While solar monitoring is not new, solar supervisory control and data acquisition (SCADA), with the emphasis on the “supervisory control” function is much less common today. The SunSpec Alliance — a trade alliance of more than 100 solar and storage distributed energy industry stakeholders that work to provide information standards to enable “plug & play” system interoperability — has taken a central role shaping how this functionality is changing the way solar and storage can help firm up the grid.
With hydropower and wind power, it is standard practice to have a SCADA system capable of reacting to upsets through control actions to manage equipment for safe operation but the solar industry has typically not required SCADA. To date, installations have been characterized by plants that were overdesigned for their intended capacity and operating in a reactive maintenance mode, selling excess power back to the grid. This does not require much in terms of inverter control, thus the industry has traditionally done monitoring rather than SCADA.
But this is all changing. Beginning this month (September 2017), under Rule 21, solar equipment sold or put in service within the state of California, must be SunSpec compliant. This new breed of smart inverters, storage devices, meters, weather stations and the balance-of-systems equipment, enable easy deployment of SCADA for plant- and fleet-level monitoring and control.
As we move into implementation of Rule 21 in California, Act 14 in Hawaii and other states’ regulations to control solar output and characteristics, solar SCADA will continue to take on a more central role in the evolution of the grid. State and local utilities will incorporate solar assets into their systems managed by SCADA by virtue of distributed energy resource (DER) standards like IEEE 2030.5.
Sacramento State Solar Decathlon 2015 House Rendering. Soon homes with solar and storage will be able to provide grid services. Credit: DOE.
Equipment That Talks to the Grid
With the new rule, DER operators, system integrators and DER aggregators are required to implement the Common Smart Inverter Profile (CSIP) for California. CSIP was developed as an outgrowth of the California Rule 21 Smart Inverter process to create common communication profile for inverter communications that could be relied on by all parties to foster “plug & play” communications level interoperability between the California Investor Owned Utilities’ (IOUs) and 3rd party operated smart inverters or the systems and service providers managing those inverters.
While the scope of this protocol was designed solely to meet the needs of the California IOU’s requirements for communications, the profile implements widely applicable use cases making CSIP generic and likely applicable to other regulatory jurisdictions beyond California borders. In fact, Tom Tansey, SunSpec Alliance Chairman, recently told Renewable Energy World that “a fair number of utilities will tell you that they reached a point 18 months ago where they said ‘we’re just going to let California figure it out.’”

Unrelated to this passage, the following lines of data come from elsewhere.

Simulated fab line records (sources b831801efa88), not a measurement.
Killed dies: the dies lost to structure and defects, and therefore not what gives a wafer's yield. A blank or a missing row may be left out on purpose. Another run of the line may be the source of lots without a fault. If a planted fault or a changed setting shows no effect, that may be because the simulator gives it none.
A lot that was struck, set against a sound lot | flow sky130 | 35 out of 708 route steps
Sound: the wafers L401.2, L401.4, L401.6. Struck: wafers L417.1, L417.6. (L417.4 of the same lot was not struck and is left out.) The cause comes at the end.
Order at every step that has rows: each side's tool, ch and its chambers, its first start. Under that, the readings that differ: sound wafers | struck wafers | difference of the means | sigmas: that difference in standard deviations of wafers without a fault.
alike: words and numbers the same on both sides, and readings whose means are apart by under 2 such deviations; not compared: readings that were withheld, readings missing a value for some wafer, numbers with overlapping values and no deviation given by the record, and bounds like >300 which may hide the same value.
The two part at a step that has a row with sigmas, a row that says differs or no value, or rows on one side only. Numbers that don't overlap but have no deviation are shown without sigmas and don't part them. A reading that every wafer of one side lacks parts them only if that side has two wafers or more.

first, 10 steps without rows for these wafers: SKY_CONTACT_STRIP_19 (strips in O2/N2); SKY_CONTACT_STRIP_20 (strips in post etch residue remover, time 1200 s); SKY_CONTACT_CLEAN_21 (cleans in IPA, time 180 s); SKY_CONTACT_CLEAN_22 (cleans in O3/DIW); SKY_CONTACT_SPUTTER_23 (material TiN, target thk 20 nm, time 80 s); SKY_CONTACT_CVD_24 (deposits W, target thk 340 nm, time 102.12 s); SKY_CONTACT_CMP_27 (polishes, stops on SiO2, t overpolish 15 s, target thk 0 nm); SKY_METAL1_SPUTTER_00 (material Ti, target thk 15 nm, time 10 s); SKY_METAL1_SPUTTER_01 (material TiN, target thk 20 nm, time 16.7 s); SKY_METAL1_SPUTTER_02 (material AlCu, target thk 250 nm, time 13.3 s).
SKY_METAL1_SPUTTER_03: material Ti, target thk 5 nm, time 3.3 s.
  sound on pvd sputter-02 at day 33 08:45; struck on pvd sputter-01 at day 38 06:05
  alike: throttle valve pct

Figure 1 shows the different type of inverter communication possibilities, whic are explained in detail below.
With direct inverter communications, as you might imagine, the utility communicates with the inverter system directly. This scenario is envisioned for use when the inverter owner wishes to interact directly with the utility for managing their inverter or when the utility needs to control the inverter for proper system operations. The likely applicability is for small systems with a direct utility connection. Large commercial systems connecting independently will need to follow the mediation model.
With inverter communications mediated by an energy management system (EMS) controlling the DER, inverter commands are interpreted by a gateway or management system. This allows the EMS to optimize energy in the context of the overall request. The likely applicability is for future residential, commercial, DER plant operations.
A third scenario is where inverter communications are mediated by a DER operator/aggregator. In this scenario, the utility communicates with an aggregator’s back-end management system rather than with an individual EMS or inverter. A key difference from the mediated scenario above, is that the aggregator is assumed to be managing a fleet of inverters that are widely distributed across the utility’s service territory rather than having a single point of common coupling. The operator/aggregator is then responsible for relaying any requirements for inverter operational changes or data requests to the affected systems and returning any required information to the utility. The likely applicability is for fleet operators and DER developers / operators.
Different types of inverter communications. Credit: PcVue.
Solar SCADA Saves Time and Money
Implementing the equipment and communications to support DER regulations enables owners and operators to deploy low-cost SCADA for greater internal visibility into the plant operations. SunSpec standards fix the location and interpretation of data on solar equipment, including inverters, thus greatly reducing the time required to map the equipment to the SCADA software. With SunSpec’s discovery mechanism it is possible for the SCADA to learn how the equipment communicates and automatically map its parameters for monitoring and controlling the asset, essentially eliminating the need for point-to-point commissioning and greatly reducing the cost of SCADA (a rule of thumb is that 80 percent of the time spent on a Modbus SCADA configuration is in the mapping of registers to SCADA variables).
Low-cost solar SCADA is important as the relationship between the operators and the grid is changing in response to saturation of renewable energy producers in the distribution network (aka Rule 21). This is driving consolidation and management of individual plants into larger solar fleets.